Addis Abeba has been caught by a rare but collective lividness last week…

Addis Abeba has been caught by a rare but collective lividness last week, following the news that people were killed and children were abducted from the country’s western-most frontiers. The indignation felt by the administration of Hailemariam Desalegn was so much so that the Prime Minister convened a National Security Council meeting on Tuesday, before he took off for New York the following day, gossip disclosed.

Comprising the Defense Minister, the Army’s Chief of Staff, and head of the National Intelligence Service, and his National Security Adviser, the Council meets occasionally, in particular when there are emergency matters such as the one that occurred in the Gambella Regional State last week.

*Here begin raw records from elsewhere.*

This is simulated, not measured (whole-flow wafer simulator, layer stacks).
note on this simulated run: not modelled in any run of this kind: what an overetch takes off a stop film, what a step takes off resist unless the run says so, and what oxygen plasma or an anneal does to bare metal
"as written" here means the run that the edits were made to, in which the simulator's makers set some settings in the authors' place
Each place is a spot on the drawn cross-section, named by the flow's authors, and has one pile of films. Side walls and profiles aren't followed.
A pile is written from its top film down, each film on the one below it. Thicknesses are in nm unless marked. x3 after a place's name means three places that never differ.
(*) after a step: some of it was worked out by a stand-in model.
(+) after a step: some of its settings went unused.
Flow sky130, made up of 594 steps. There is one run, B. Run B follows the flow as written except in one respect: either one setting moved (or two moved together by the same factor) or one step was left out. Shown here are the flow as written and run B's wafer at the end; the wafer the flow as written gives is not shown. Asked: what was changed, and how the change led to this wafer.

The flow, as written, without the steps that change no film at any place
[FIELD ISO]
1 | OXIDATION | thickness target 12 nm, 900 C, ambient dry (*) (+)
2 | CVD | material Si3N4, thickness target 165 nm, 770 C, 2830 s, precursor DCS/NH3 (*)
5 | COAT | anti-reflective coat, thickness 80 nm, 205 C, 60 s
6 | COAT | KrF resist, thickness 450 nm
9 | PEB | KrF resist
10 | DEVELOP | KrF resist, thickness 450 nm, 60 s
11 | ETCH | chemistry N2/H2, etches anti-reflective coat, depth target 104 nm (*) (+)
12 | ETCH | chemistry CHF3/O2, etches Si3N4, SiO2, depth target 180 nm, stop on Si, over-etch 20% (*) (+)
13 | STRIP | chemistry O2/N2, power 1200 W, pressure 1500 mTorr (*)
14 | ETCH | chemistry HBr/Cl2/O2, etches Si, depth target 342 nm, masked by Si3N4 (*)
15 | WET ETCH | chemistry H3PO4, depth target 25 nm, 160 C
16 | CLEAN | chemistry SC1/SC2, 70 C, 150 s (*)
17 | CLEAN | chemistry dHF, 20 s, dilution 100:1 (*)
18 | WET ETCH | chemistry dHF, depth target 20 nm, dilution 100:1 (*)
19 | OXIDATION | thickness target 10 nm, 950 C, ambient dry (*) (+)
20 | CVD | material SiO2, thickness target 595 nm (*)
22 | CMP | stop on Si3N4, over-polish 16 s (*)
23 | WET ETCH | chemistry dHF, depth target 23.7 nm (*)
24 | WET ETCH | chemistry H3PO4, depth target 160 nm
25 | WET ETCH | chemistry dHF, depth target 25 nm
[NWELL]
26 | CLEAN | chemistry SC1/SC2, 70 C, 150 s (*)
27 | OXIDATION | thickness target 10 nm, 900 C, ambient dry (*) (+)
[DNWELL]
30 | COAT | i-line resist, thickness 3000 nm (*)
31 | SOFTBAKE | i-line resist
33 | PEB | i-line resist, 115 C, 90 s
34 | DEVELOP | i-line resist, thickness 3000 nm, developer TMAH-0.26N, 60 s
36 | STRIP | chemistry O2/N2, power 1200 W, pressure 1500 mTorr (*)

What those at the gossip corridors said was an unusually large body of armed men of the Murule militia, a few bearing rocket propelled grenade (RPG) weapons, crossed the Ethiopian border with South Sudan in the early morning of April 15, 2016, and attacked 10 weredas of the Gaajaak Nuer, killing close to 221 people, and abducting over 100 children. On their way back to South Sudan with the abducted children and large herd of cattle, they had met resistance not from the Ethiopian army but Cie-Nyajaani, a subsection of the Nuer community. No less than 50 of the Murule were killed during the shoot out. Nonetheless, the indignation provoked in the capital, Addis Abeba, took a couple of days to hit home before people felt mortified, gossip observed.

Yet, the collective feeling of national dishonour is partly less informed by history. It was not the first time this happened, nor will this be the last.

On the Ethiopian New Year of 1989, a large contingent of militiamen from the Murule community, under the command of the SPLA, rampaged the small town of Pinyudo, following a dispute over market closure with the local population of the Anywaa community. No less than 100 people from Anywaa were killed in just one day. Addis Abeba remained quiet and its authorities, under the Derg regime, decided not to take action and punish the culprits. Six days later, the Murule came back with more zeal to loot shops, and killed many shopkeepers. The authorities at the central government disarmed the Aynwaa community, blaming them for instigating the conflict in the first place, gossip recalled.

For a community that had to endure the carnage by a mercenary army under the command of the Syrian Majid Aboud, hired by Addis Abeba in 1916 to subdue them for submission, what the Derg did was taken as another act of betrayal.

Not many raids of this magnitude have taken place for over a decade now, although occasional raids by different communities in the pastoralist areas of the country, bordering neighbouring countries, are all too common. The attack last week, however, was bigger in size and the deployment of weapons more sophisticated. The administration is now trying to determine whether foreign powers bent on destabilizing Ethiopia may have had a hand in it, claims gossip.

It appears that it is difficult to point fingers at anyone right away for the area where the Murule mounted their attacks, Jonglei State, is under the control of a local “warlord” who had signed a deal with the troubled government in Juba, not to attack each other. Neither is the embattled rebel leader in South Sudan, Riek Machar, in control of the area where the Murule are populated. Machar is stuck in Gambella, waiting to enter into Juba. Having agreed to serve as First Vice President of South Sudan, he will have a bizarre entry to Juba that is neither triumphant nor humiliated for a rebel leader to be escorted by 195 soldiers armed with 20 PKMs [PK machine guns] and 20 RPGs, gossip disclosed.

Hailemariam’s critics may say he is not assertive in exercising power or he is a politician who rather wants to lead by consensus, but his moral upstanding when it comes to the welfare of children is evident in this case, claims gossip. Despite his administration’s belated sensitivities to the importance of paying homage to domestic politics – Parliament declared two days of national mourning – the Prime Minister was resolute when ordering the national defense forces to go after the militias and get the kids back, gossip disclosed.

It may also compensate for the political mistake his administration committed in disarming, a few months ago, the region’s special force, which could have responded to the assault last week, claims gossip. That the army was not able to reach the place of carnage in time, which infuriated many here, may also be absolved by its possible success in rescuing the children, claims gossip.